I knew my parents were Democrats, but didn’t know what that meant. I don’t remember seeing my parents vote, asking my parents about the President, or discussing current events. I wasn’t counting down the days until my eighteenth birthday so I could vote.
Today, in contrast, kids understand and talk about politics. They don’t just talk with us, they talk about it with their friends at school (gasp!). Why is that, and what is has changed?
Politics are being discussed more and more at home. My kids knew exactly which friends’ parents were voting for Donald Trump or Hillary Clinton. They knew as much about the Senate race as what was happening in their favorite YouTube shows. Dare I say they talked about it as much as their Fortnite wins?
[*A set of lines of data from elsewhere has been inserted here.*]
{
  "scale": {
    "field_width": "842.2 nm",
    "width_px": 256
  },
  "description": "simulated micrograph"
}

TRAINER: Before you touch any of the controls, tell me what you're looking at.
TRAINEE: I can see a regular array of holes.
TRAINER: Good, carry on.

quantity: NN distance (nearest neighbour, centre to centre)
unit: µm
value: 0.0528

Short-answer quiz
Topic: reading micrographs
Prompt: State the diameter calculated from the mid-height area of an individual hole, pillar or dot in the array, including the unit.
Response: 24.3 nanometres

Our political environment has changed since I was growing up.
It’s accessible and discussed 24 hours a day on a multitude of platforms – from TV to social media. Just think about how much time you spend watching the news (even if it’s just in the background). Our kids are absorbing all of that. I was talking to a friend who pointed out how much even Saturday Night Live has changed. It’s become almost completely a political satire.
I want to create a space where we can safely talk about anything, even the hard stuff. I strongly believe politics doesn’t have to be polarizing. We each can unite rather than divide. I invite my kids to take action with me, and they witness my support for causes important to me. Last year, my son and I marched in a rally to protect kids from gun violence. Both of my kids knew I participated in the Women’s March a few years ago.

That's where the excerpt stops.